Shedding light on tax when solar farming


John, a farmer who is nearing retirement has been approached by a solar energy company with the view of leasing his farmland for the purpose of solar energy development. What are the tax considerations?

While it may be financially attractive, letting out part of a farm for use as a solar farm has implications across a number of tax categories which should be considered including income tax, Capital Gains Tax, Capital Acquisitions Tax and VAT.


Income received from the letting of farmland is not grouped with other farming income when calculating the profits of  farming, but is rather taxed as rental income. There is an income tax exemption for income received from the lease of farmland to a “qualifying lessee” who carries out farming activity on the land but this will not unfortunately apply in the case of a lease to a solar energy company.

Irish Revenue have clarified that income received by a lessor from a solar energy company does not constitute income relating to farmland used for the purpose of the trade of farming, and therefore does not qualify for the exemption. This is regardless of the fact that the solar energy company may agree to occupy some of the land around the solar panels for the purposes of husbandry.

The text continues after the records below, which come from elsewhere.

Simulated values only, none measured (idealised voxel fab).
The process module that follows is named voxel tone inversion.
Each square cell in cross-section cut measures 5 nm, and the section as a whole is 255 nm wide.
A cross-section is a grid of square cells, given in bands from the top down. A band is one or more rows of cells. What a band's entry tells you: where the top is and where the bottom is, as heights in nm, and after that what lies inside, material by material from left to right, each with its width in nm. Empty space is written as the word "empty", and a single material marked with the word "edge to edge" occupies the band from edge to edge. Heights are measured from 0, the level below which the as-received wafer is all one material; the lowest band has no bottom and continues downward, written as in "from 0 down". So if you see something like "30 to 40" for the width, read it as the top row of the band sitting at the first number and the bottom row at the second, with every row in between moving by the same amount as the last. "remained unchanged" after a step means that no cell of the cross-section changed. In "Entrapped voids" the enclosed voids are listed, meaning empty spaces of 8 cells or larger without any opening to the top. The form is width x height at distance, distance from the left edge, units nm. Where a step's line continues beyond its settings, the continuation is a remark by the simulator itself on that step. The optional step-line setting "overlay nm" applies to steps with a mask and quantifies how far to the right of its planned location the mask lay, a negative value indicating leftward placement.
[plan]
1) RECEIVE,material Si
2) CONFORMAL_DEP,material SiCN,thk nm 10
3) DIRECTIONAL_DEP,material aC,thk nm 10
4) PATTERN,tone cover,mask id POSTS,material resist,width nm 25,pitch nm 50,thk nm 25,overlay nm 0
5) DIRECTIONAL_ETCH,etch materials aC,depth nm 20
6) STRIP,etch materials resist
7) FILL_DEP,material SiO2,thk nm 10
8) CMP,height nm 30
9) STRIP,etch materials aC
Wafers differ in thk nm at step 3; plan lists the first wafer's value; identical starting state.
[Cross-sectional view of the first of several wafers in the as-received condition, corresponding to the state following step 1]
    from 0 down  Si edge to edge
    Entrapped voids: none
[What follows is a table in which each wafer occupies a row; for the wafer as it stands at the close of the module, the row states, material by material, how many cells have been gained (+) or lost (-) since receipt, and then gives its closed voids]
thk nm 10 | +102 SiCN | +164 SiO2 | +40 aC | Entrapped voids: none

CGT applies to gains upon the sale of capital assets. This is relevant to John as the value of farmland is likely to have increased substantially as a result of the rent being generated from the solar development. In the case of the longterm letting of farmland, as the asset is retained by the farmer a disposal for CGT purposes does not arise. However, CGT could be relevant in cases where there is a once off option payment to enter a lease or where an upfront payment in the form of a

lease premium is paid on entering a lease agreement.

In some circumstances a farmer may sell their land, are satisfied, the sale can qualify for exemption from CGT, known as retirement relief. Specific tax advice should be sought to ensure that all of the criteria for retirement relief, including the

requirement that the land has not been let for more than 25 years, are met.


Where farmland is rented for solar farming, it is likely that the land would no longer be regarded as an agricultural asset, therefore not qualify for Agricultural tax relief. Agricultural tax relief takes the form of reducing the market value of qualifying agricultural property by 90%.

Given the value of land on which solar farming has been developed is not viewed as an agriculture asset from a tax perspective this may in turn change the calculation for the individual inheriting the property so he/she would be ineligible to claim agricultural relief on the transfer of farmland (80% of assets held by individual inheriting should be agriculture assets).

Should agricultural relief not be available however, it may be possible for the farmer to claim business relief on qualifying business property.

4. VAT

A property may be regarded as being ‘developed’ for VAT purposes. The installation of solar panels may be interpreted as ‘development’, meaning that the future sale may be liable to VAT.

In this case, the tenant (solar energy company) is the party carrying out the development work, it is the tenant’s responsibility in respect of any VAT adjustments that may be required. Any subsequent surrender or assignment of the lease requires a written agreement with the farmer and in such an instance, specific tax advice should be sought.


While tax issues should be carefully considered, it is likely that the leasing agreements offered by solar energy companies, will provide after tax net rental income, far exceeding the income that could be generated from grazing licenses.